Your Weekly Mixx – Enjoy! DAF’s Weekly Mixx is a selection of nine contemporary artworks and/or art related videos chosen from artist and gallery submissions and from our own search for new and interesting works. Visit the Submissions page for information on how to have your art featured in the Weekly Mixx.
Max Ernst: 1891-1976
Max Ernst was born on April 2, 1891 in Brühl, Germany. A prolific artist, Ernst is considered to be one of the primary pioneers of the Dada movement and Surrealism.
Ernst studied philosophy at the University at Bonn in 1909 and was influenced by the ideas of Freud, Nietzsche and the Max Stirner. In 1911 Ernst became associated with August Macke and joined the Rheinische Expressionisten group in Bonn. He exhibited for the first time in 1912 at the Galerie Feldman in Cologne. In 1913 he met poet Guillaume Apollinaire and Robert Delaunay and traveled to Paris. In 1914 he met Jean Arp, who was to become a lifelong friend.
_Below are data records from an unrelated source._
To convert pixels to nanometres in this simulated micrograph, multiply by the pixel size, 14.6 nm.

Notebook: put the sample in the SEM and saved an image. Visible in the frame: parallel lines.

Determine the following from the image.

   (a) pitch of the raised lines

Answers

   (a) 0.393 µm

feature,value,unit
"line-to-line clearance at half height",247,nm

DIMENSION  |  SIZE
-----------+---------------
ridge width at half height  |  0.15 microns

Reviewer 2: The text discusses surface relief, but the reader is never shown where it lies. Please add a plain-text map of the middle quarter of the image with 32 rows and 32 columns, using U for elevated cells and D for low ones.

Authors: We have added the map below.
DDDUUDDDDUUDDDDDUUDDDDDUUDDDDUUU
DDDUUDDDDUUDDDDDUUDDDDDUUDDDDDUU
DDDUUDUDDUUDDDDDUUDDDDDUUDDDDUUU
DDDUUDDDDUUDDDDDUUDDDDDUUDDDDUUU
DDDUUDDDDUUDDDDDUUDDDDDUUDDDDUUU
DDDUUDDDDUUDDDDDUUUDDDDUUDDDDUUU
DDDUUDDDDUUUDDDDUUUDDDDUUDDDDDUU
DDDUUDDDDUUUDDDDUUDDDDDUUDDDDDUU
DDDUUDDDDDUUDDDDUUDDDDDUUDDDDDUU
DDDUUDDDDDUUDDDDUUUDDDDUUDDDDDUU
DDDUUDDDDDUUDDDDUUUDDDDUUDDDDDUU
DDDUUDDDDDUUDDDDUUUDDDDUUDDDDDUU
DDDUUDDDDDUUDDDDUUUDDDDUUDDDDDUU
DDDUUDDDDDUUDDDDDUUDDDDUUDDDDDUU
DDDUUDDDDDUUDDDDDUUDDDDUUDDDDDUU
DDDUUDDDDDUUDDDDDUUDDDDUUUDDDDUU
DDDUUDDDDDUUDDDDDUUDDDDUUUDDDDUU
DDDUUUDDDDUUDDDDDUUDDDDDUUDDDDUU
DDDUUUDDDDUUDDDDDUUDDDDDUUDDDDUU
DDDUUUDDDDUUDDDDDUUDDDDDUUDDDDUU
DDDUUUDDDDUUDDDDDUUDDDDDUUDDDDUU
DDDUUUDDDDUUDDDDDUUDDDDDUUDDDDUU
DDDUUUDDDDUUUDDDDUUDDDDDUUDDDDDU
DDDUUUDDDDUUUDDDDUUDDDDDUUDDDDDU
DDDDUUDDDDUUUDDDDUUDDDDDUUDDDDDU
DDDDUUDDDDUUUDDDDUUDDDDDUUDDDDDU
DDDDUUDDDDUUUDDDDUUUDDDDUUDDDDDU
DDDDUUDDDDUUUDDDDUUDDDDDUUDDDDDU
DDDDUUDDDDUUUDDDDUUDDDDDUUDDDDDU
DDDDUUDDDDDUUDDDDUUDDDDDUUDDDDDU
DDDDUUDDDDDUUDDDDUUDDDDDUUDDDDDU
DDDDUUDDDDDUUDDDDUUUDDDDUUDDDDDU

From 1914-1918, Ernst served in the German Army. He continued to paint, influenced semi-Cubist, semi-abstract motifs following Delaunay, Arp and Apollinaire. “Like many German writers and artists he was scarred by his experience of the war; it led him to reject the values of his family and class and to join in with the provocative, critical stance of the Dada movement.”
Ernst married art historian Louise Strauss in 1918. Between 1919 and 1920, he collaborated with Johannes Baargeld in Cologne on an exhibition and a series of publications similar in style of the Dada activities in Zurich and Berlin. In 1922, Ernst left his wife and child and moved illegally to Paris, where he lived and collaborated with French poet Paul Elouard and his wife Gala.
“After 1918 Ernst rarely employed conventional techniques in his paintings. His early work shows that he was a technically skilled painter and draughtsman. Between 1918 and 1924 virtually all his paintings and prints were based on the principle of collage, and this practice remained central to his later work. Ernst’s major paintings of 1921–4 do not employ collage, but their composition is based on the collage principle. Ernst’s definition of collage as ‘the culture of systematic displacement’ and ‘the exploitation of the chance meeting of two distant realities on an unfamiliar plane’”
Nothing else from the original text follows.